Forty days after the birth of Christ, Our Lady followed Mosaic law and presented Him in the temple, along with a sacrifice of two turtle doves or young pigeons.
Around the 11th century, the custom of blessing candles came into practice. Catholic Encyclopedia describes it this way:
According to the Roman Missal the celebrant after Terce, in stole and cope of purple colour, standing at the epistle side of the altar, blesses the candles (which must be of beeswax). Having sung or recited the five orations prescribed, he sprinkles and incenses the candles. Then he distributes them to the clergy and laity, whilst the choir sings the canticle of Simeon, "Nunc dimittis". The solemn procession represents the entry of Christ, who is the Light of the World, into the Temple of Jerusalem.

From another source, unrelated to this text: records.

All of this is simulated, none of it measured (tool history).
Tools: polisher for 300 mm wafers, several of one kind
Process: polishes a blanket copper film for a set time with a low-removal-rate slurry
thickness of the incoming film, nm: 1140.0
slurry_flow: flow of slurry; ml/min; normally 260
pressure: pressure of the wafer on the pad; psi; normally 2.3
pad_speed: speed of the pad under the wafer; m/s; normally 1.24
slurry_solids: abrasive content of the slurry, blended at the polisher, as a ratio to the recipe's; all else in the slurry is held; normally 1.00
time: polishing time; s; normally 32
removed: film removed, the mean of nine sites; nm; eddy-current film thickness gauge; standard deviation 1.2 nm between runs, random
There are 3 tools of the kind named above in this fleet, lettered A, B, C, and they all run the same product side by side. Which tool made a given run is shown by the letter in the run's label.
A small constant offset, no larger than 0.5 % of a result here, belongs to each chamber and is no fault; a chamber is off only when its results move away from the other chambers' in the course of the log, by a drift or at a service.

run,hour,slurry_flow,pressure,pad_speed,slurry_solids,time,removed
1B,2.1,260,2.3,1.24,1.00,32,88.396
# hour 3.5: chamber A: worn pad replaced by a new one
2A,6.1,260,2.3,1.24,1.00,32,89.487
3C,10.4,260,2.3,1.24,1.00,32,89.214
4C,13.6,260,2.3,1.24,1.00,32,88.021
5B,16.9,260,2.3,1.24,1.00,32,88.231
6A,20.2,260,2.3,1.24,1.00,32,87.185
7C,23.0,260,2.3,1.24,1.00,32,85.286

- Nunc dimittis servum tuum, Domine, secundum verbum tuum in pace:
- Quia viderunt oculi mei salutare tuum
- Quod parasti ante faciem omnium populorum:
- Lumen ad revelationem gentium, et gloriam plebis tuae Israel.
Now, Lord, you let your servant go in peace:
- your word has been fulfilled.
- My own eyes have seen the salvation
- which you have prepared in the sight of every people;
- A light to reveal you to the nations
- and the glory of your people Israel.